Monday, February 16
My favorite Trotskyite rag, the World Socialist Web Site, is deeply suspicious that Sarkozy's overtures in Baghdad last week are more evidence that he's sold out to the American Imperialists. It doesn't seem that way to me; I think it's pretty clear that Sarkozy was in the Middle East to sensibly scare up as much business he could for French companies. But WSWS reports that various factions in France are darkly concerned about the implications of his trip:
[...] Substantial doubts exist about the feasibility and desirability of French involvement in Iraq. Speaking to the center-left daily Le Monde, Karim Pakzad of France's Institute for International and Strategic Relations (IRIS) think tank noted: "The Iraqi authorities do not want to put all their eggs in one basket. Favorable conditions therefore exist [for French interests]. Is France engaged, however, in a cooperation ‘without limits,' as Mr. Sarkozy said, that's another story...."What is Bayrou really saying here? 'Don't rile France's Muslim immigrant population by having a better relationship with the Americans and being buddies with the American-backed government in Iraq?'
The leader of the Socialist Party group in the National Assembly, Marc Ayrault, criticized Sarkozy's trip as a form of "personal agitation" on Sarkozy's part, adding: "The president's visit to Baghdad surprised many people. It's a sign given to the Americans to prepare France's return to NATO's integrated military command." The PS has demanded a public debate in the National Assembly on the possibility of a French return to the NATO command structure.
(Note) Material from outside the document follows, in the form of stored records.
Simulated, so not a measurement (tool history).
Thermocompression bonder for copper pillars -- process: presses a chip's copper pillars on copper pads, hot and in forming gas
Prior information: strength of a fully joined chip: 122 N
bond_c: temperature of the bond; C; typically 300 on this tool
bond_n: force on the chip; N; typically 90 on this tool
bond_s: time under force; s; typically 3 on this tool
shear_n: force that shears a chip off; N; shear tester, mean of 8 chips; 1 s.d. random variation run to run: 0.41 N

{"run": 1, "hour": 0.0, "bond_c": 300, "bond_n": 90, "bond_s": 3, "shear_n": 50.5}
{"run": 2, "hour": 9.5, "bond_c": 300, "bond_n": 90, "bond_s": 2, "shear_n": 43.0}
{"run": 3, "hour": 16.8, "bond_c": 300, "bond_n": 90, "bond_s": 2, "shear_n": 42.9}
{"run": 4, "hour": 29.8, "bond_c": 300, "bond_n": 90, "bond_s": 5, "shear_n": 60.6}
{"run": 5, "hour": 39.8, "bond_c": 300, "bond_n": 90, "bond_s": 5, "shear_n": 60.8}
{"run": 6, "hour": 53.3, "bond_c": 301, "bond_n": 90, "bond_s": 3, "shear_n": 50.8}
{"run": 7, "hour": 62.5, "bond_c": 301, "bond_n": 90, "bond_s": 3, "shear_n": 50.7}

Opposition extends, however, to within Sarkozy's own party, the conservative Union for a Popular Majority (UMP). UMP deputy Jacques Myard and deputy Daniel Garrigue—who left the UMP over this issue—both have criticized France's re-integration into NATO. Ex-UMP deputy Nicolas Dupont-Aignan, who left the party in January 2007, said the NATO issue was an "opportunity to destabilize the [UMP] majority."
The most extensive criticism, however, came from center-right politician François Bayrou, who leads the MoDem (Democratic Movement), formerly considered a pro-US politician. Bayrou gave an extensive interview in Le Nouvel Observateur, explaining the concerns motivating opposition to Sarkozy's policies in the French bourgeoisie.
Bayrou said: "By remaining outside the NATO command structure, we showed that France did not simply resign itself to being in the US sphere of influence, that it was open to the world, that it could say no, which was clearly shown in the Iraq war. We risk sacrificing 150 years of history. And what do we get in return? A few posts for French generals in the NATO general staff.... The French people should have the opportunity to express themselves in a referendum [on the question of full French participation in NATO]."
When Le Nouvel Observateur asked how precisely France's independence was threatened, Bayrou responded: "We are going into a bloc. A Euro-American bloc, on one side, the rest of the world, on the other. This constitutes, for France and her history, her universality, a step back. [France] does not limit itself to the West, it is open, it can demarcate itself, and include the Arab or African worlds."
Bayrou added, "France was the guarantor of an independent Europe that would progressively establish new relations with the US, but one day also with South America, Africa, India. It's a vision of a more balanced world, built on pillars of similar size. That is why I maintain that we are giving away not only our past but also our future, a part of the destiny of France and Europe."
As Bayrou's statement shows, the new Obama administration notwithstanding, powerful sections of the French bourgeoisie view full participation in NATO as a trap for French imperialist interests. The African and Arab worlds are arenas of competition for influence between US and French imperialism and also the home countries of many immigrants in France -- whose opinions of the country's foreign policy and frequent revolts in the poorer suburbs of major French cities are major concerns of bourgeois politicians.
However, Bayrou indicates that far more is at stake: the alignment or not with a Euro-American bloc hostile to "the rest of the world," with potentially incalculable consequences for the French bourgeoisie's interests abroad.